JK Rowling has hit back at Vladimir Putin after he cited the Harry Potter author in a bizarre speech denouncing western “cancel culture”.
The Russian president claimed the west was seeking to cancel Russian culture – including the work of great composers like Pyotr Tchaikovsky, Dmitry Shostakovich and Sergei Rachmaninov.
Putin claimed the British author had also been “cancelled” over he controversial stance in transgender debates.
“They cancelled Joanne Rowling recently – the children’s author, her books are published all over the world – just because she didn’t satisfy the demands of gender rights,” he railed during a televised speech from the Kremlin.
“They are now trying to cancel our country. I’m talking about the progressive discrimination of everything to do with Russia.”
He then compared “cancel culture” to Nazis burning books during the 1930s, a theme he has played on repeatedly during his bloodthirsty invasion of Ukraine.
Responding on Twitter, Rowling – sharing a BBC report about jailed Putin critic Alexei Navalny – said: “Critiques of western cancel culture are possibly not best made by those currently slaughtering civilians for the crime of resistance, or who jail and poison their critics. #IStandWithUkraine.”
She also shared a number of posts about the work of her children’s charity, Lumos, in Ukraine.
Last year, Rowling sparked outrage for posting a series of tweets about menstruation labelled by critics as transphobic. Taking offence at an article’s use of the phrase “people who menstruate”, she said: “’People who menstruate’. I’m sure there used to be a word for those people. Someone help me out. Wumben? Wimpund? Woomud?”
While many supported Rowling – including a host of high-profile newspaper columnists – numerous celebrities, including a number of Harry Potter stars, criticised the author.
Earlier this month, she accused Sir Keir Starmer of misrepresenting equalities law, claiming Labour can “no longer be counted on to defend women’s rights”.
Sir Keir told The Times “trans women are women” according to statute in the UK, and called for a more “considered, respectful, tolerant debate” about gender.
But Rowling said he had misrepresented the law, which she said indicated “the Labour Party can no longer be counted on to defend women’s rights”.
Sharing an article on Twitter about a Tory police and crime commissioner reportedly reprimanded for her comments on gender issues, she said: “I don’t think our politicians have the slightest idea how much anger is building among women from all walks of life at the attempts to threaten and intimidate them out of speaking publicly about their own rights, their own bodies and their own lives.
“Among the thousands of letters and emails I’ve received are disillusioned members of Labour, the Greens, the Lib Dems and the SNP. Women are scared, outraged and angry at the deaf ear turned to their well-founded concerns. But women are organising.
“Now @Keir_Starmer publicly misrepresents equalities law, in yet another indication that the Labour Party can no longer be counted on to defend women’s rights. But I repeat: women are organising across party lines, and their resolve and their anger are growing.”
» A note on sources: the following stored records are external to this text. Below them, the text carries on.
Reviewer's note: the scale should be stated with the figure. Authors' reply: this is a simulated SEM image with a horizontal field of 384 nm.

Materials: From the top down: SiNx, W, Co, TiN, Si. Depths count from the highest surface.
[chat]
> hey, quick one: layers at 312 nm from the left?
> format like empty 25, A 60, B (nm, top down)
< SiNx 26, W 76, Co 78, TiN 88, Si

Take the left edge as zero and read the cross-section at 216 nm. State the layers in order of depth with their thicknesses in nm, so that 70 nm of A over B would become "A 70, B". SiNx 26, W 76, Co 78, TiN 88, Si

Rowling appeared to be referring to comments attributed to the Labour leader in an article in The Times. Asked to define a woman, he told the newspaper: “A woman is a female adult, and in addition to that trans women are women, and that is not just my view – that is actually the law.
“It has been the law through the combined effects of the 2004 [Gender Recognition] Act and the 2010 [Equality] Act. So that’s my view. It also happens to be the law in the United Kingdom.”